Written by: Ben Hogwood
Ben Hogwood talks to Michael Fabiano who takes the role of Gennaro in English National Opera’s Mike Figgis-directed production of Donizetti’s Lucrezia Borgia…
English National Opera is continuing its Donizetti revival into 2011 with a production of the relatively unknown but highly regarded Lucrezia Borgia. At the helm is Mike Figgis, transferring his directing talents from film to stage. Taking the part of Lucrezia’s long-lost son, Gennaro, is New Jersey-born tenor Michael Fabiano. A serious but passionate man, Fabiano is eager to talk of his love of Donizetti’s music, and it seems that he cannot wait for the first night. “They’re going well”, he says of the rehearsals. “We’ve got the obvious kinks, but we’re pretty close now. With a new production it always takes a little more time to get together, plus we had the holiday break, which stopped us for about ten days. We had to re-start which was a little strange, but now it feels ready to go.”

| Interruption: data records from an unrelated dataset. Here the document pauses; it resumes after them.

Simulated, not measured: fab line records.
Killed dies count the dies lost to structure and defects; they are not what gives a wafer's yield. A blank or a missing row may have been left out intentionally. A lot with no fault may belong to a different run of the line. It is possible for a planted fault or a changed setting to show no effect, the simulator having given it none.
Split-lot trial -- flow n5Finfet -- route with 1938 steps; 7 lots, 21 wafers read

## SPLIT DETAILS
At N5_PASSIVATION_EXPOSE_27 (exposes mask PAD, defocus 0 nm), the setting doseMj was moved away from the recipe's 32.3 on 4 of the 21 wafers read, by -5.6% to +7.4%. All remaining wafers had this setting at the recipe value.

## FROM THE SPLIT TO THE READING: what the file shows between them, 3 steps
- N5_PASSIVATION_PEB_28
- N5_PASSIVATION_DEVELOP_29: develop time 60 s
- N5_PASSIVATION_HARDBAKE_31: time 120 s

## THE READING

Having sung in Jonathan Miller’s production of Rigoletto, Fabiano is familiar with the ENO set-up – and is delighted to return to The Coliseum. “It’s such a joy working here. I love the staff here, and the orchestra is wonderful.” And what of the director, in his first opera? “Mike Figgis is certainly a very influential guy, and to me he is very visionary. Obviously this is a new thing for him, doing opera, and it’s interesting being able to sit aside from rehearsals and discuss ideas, and really get into his brain about what his method is. A singer has to worry about their singing and their acting, with the singing their prime vocation. A director thinks about the stage, the placement, where people move and why they do – their intentions. For him it’s a merge of what I need to do and what he’s been doing all through his life. He’s got his sea-legs now, and he’s very understanding.”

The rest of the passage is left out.